Digital Writing Assessment and Evaluation
by Heidi McKee and Dànielle DeVoss:
A Review

 

Part 3 consists of Chapters 7-10 and moves smoothly from classroom assessment in Part 2 to more specified multimodal assessment.  It begins with The National Writing Project Map group which reflected on multimodal assessment and shared experiences and assignments. This chapter is richly multimodal and shows the many options available to our teachers and students. This chapter is more learner focused than the previous parts of the text and helps shape the pedagogy and benefits of multimodal assignments in student growth. It flows well into the next chapter by Kathleen Yancey, Stephen McElroy and Elizabeth Powers which shows how portfolios and portfolio assessment can be multimodal. It reemphasizes how multimodality can benefit student growth. It shows teachers ways of reading and using e-portfolios in their classrooms. It discusses how using e-portfolios can open up more experiences for our students and expand their audience base. 

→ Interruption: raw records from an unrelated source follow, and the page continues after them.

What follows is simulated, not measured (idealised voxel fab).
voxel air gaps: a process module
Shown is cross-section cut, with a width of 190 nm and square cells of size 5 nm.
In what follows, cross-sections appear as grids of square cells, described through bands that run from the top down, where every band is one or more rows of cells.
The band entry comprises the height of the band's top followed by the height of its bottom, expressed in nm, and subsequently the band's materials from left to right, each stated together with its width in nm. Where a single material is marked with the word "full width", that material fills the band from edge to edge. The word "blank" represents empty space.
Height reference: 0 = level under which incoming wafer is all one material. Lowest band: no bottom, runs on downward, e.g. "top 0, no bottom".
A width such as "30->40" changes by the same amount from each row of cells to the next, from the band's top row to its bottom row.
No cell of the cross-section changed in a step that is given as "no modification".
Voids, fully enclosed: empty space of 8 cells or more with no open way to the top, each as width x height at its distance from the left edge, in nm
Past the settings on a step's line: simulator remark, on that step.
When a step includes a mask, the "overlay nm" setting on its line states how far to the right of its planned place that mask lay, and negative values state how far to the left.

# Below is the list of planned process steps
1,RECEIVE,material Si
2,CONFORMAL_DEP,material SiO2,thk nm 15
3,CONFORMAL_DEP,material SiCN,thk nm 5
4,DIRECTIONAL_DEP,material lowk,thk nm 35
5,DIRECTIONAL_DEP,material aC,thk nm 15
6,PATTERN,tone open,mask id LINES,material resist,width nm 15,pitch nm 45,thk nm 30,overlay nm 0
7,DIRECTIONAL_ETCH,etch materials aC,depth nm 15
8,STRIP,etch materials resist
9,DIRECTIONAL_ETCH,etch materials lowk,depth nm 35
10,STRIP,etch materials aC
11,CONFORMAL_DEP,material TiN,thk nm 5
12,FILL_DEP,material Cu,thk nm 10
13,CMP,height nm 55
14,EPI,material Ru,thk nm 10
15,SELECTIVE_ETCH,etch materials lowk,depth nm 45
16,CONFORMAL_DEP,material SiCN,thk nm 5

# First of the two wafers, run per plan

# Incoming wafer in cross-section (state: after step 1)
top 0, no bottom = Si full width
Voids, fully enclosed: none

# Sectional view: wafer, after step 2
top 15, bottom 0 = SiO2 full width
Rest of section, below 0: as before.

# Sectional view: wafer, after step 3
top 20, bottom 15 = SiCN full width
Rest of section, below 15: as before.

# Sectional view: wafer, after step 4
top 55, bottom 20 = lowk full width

Portfolios—especially electronic portfolios—provide a vehicle for the kinds of assessment we will need in order to design curricula for a student body that not only includes individuals from a wider and wider range of cultures, but also from a wider and wider range of ages and experience.”
~Bill Condon


This chapter is important and strengthens the entire text, mainly because Yancey is so richly cited in the other chapters that it would be remiss to not include her discussion of the subject. In Chapter 9 Crystal VanKooten adds a rhetorical focus to creating an assessment model for multimodal assignments. Within this chapter is a valuable look at student perspectives on using this model to assess digital work. The videos of the students gives more insight than quotes alone would. Nicely concluding Part 3 is “Assessing Civic Engagement: Responding to Online Spaces for Public Deliberation” by Meredith W. Zoetewey, W. Michele Simmons, and Jeffrey T. Grabill.  Which gives even more options for using multimodality and how to assess it in the classroom.  When discussing Part 3 in her foreward Lunsford says that “By the time I finished reading this section alone, I had amassed a pile of notes I plan to bring to my own teaching and assessment in the future. I felt fired up and ready to go!” This section is by far gives the most information that is applicable in the classroom.